Officers of the Funky Company (From Left) Saifei Jiang, Ravi Patel, Mohsin Khurshid, Pablo Idrovo and Jia Lu.

Luck of the Draw: Business strategy students team up and become stars

Undergraduates put their skills to the test in a simulation that required them to grow a company and try to outperform other student companies from around the world.

With a mix of skill and serendipity, a group of undergraduate students known as the Funky Company Team became stars in a worldwide business strategy learning game.

After six consecutive weeks, the team – made up of Rutgers Business School seniors Pablo Idrovo, Saifei Jiang, Mohsin Khurshid, Jia Lu and Ravi Patel –  is tied for best overall score in a simulation that required them to operate a global company. The performance puts them among the Top 100 teams participating in a simulation created by McGraw Hill and involving more than 5,600 student teams worldwide.

Funky Company, also known as Team F, had an inauspicious start. The students didn’t know one another. They just happened to be sitting close to one another when Professor Joseph Markert directed the class to form teams.

"We were the last ones to group up," Idrovo said his team mates smiled and shook their heads, acknowledging the fortuitous way they came together.

During the simulation, the students were required to apply their business knowledge to grow an athletic shoe company, gradually deciding when to move into four different geographic markets. The teams were measured on overall performance, earnings per share and return on investment.

"Factors such as wage rates, tariffs, shipping costs and marketing all come into play for the students in the simulation," Markert said. "The course and the simulation are intended to bring all the business theories and concepts learned up to this point into focus for the students."

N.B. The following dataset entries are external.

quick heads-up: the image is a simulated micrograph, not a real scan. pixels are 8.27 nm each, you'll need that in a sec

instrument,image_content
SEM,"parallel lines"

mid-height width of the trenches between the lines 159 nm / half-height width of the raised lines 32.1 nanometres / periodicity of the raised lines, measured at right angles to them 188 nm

It was a daunting assignment at first, according to the members of Team F.

For one thing, they didn’t know one another – at all. "It seemed difficult. We were all different majors," Khurshid said. "I thought it would be hard to persuade them to do things."

They quickly started feeling more comfortable working together. They were one of the most diverse teams – hailing from China, Ecuador and Pakistan – which they considered a strength as they competed in different world markets.

Jiang, an accounting major, developed a special knack for examining financial statements and developing insights that proved critical in the team’s strategy. "We all worked together, but we didn’t always agree," Idrovo said. "He (Jiang) would use the numbers to back up his points."


 "It was a good experience," Khurshid said. "Before we go into the work world, it’s important that we’ve learned how to work together as a team."

When the team contemplated an initial public offering three weeks into the game, Jiang advised against it. He could see from the financial statements that other companies hadn’t benefited from the move. If they waited, he said, the company’s stock would be worth more.

The others agreed to wait. And the decision helped to propel the team into the lead.

"This had a lot of real world aspects to it," Idrovo said. "We learned a lot."

Markert has used the simulation for nearly 10 years in his undergraduate business policy and strategy class. This is the first time a group of his students has remained among the Top 100 for six weeks straight, he said.

The students competed against each other in Markert’s "Business Policy and Strategy" class, and behind the scenes, simulation administrators compared their results to every other school and team. Each week, the administrators announced the teams with the best results.

In the simulation, Rutgers Business School competed against such schools as Penn State, the University of Texas-Dallas, Denmark’s Copenhagen Business School and Canada’s Alberta Institute of Technology, according to Markert.

"The Funky Company team achieved extraordinary success with a strategy and a set of operating decisions which generated above average results in return on investment, stock price, market image and credit rating," he said.

 "It was a good experience," Khurshid said. "Before we go into the work world, it’s important that we’ve learned how to work together as a team."

With the semester coming to a close, Team F is looking forward to the possibility of competing against the other top teams during a week-long round in late December. "If we get the invitation," Idrovo said, "we’ll definitely do it."